This is the story of The Trees Community, a semi monastic Christian group that left NYC on a bus in 1971 on a journey of faith. When most of our money burned up the first night, we relied on God for all our needs and he provided! We traveled the United States growing in our new faith, finding a ministry in music and eventually becoming artists in residence at the Cathedral of St. John the Divine. Seven years, seven "stories" are woven into this amazing journey.

Traveling back to the City

The Trees performing at Holy Cross Monastery April 1973

We finally said goodbye to “Larry of Louisville” and the Gethsemani monks, then headed off at 11:00 at night and drove straight through from Louisville to West Branch Michigan arriving at 2:30 p.m. the next afternoon on Good Friday at Shipen's hometown. The bus was running poorly and we were dragged out and tired. With a concert to give that evening, we had an hour to open overdue mail and get settled in out at the cottage and have some soup. Then off we went to set up at 5 pm at the United Methodist Church in West Branch.

Crabby and grouchy, Shipen and David Lynch got into a rather innocuous argument over the icon and the issue of devotion (or lack of it) and this led to withdrawal, then to mistrust and finally to resentment. There was only time for a brief discussion where they reached a stalemate before tuned up and went on. Shipen gave a long history of the group as usual and then we played the concert: Eastern Sky, Birth, Sanctus, Taka, Baptism, 10 days, 104 Broadway Bus, Koto, Fervently, raga, Wander trilogy, 7 minute intermission, Rothko, How Long, Kyrie, Mary’s Song, Captain, Beard, Lamb of God, Comfortless, Chant, Bells, Glory Be to Jesus, ending with the Blessing (ringing) of Bells. I recognized many familiar faces and we had a good rapport with the audience. Afterwards we drove back to Shipen's family cottage for a delicious dinner that his mother had cooked. I wondered if maybe Shipen learned his culinary skills from his mom?

On Saturday we tried to call Madeline L’Engle but couldn’t reach her. When we set off for our next concert the bus got stuck in two feet of mud, so we had to use other vehicles to move the instruments to Trinity Episcopal Church. We managed to squeeze into a tight corner up by the altar. We ate lunch with Father Sidney Breeze and his wife working out details for the next day’s service and concert. Afterwards, Shipen and Steve extricated the bus and drove it, once again, to a local garage in town. Dinner with the Lebzelters was excellent as always and we all headed off to bed exhausted. An unresolved heaviness hung over the group from David and Shipen’s previous argument.
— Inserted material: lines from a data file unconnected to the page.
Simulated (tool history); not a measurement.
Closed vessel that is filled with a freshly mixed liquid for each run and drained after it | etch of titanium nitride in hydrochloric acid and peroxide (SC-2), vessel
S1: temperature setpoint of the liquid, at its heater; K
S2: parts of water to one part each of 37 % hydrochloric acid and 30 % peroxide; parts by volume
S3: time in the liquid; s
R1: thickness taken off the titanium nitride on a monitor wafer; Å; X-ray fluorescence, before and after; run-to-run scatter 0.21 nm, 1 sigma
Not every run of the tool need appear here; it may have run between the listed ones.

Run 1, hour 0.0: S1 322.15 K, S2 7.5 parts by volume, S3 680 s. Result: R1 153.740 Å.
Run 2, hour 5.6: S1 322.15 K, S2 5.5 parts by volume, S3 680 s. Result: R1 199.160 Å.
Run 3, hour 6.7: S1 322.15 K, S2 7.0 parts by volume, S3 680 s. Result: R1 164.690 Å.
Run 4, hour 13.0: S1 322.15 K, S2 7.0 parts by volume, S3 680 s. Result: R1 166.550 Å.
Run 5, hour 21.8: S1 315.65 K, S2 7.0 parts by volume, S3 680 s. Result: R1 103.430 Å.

On Easter Sunday we participated in a glorious service at Trinity Episcopal. It began with the faint tinkling sound of bells, which we rang quietly at the very back of the church. Then suddenly the organist burst into the swelling notes of Jesus Chris is Risen Today, Alleluia and the doors were thrown open. In marched a procession led by Father Breeze in beautiful Easter vestments, followed by the choir, and then us in our white robes ringing Sanctus bells during the chorus. It was anything but a traditional sleepy service. We played at different points during the service, and then recessed playing Sanctus bells once again, “He is risen indeed! Alleluia!”

Afterwards, we returned to the Lebzelter cottage and met at length to work through our differences. I kept thinking about the first disciples, huddled together frightened and in disagreement, unaware Jesus was alive. Finally, unable to come to agreement, prayer paved the way to reconciliation. Shipen’s mother Dorothy had again prepared a glorious feast for dinner, which was followed by a quiet evening of sharing and reflection with guests and friends.

On Monday we finally reached Madeleine L’Engle and told her of our recent disagreements, strained relationships and tension. Her advice was to go into silence and not try to wrestle with any more problems. So during lunch there was a short reading from the Spirit of Poverty followed by four hours of solitude and silence so each of us could listen to our own heart. Somehow this actually helped! When Shipen and David finally did talk together they were able to find accord and reach a level of trust again. At dinner, in our typically overly introspective way, we talked about how we each experienced the period of silence.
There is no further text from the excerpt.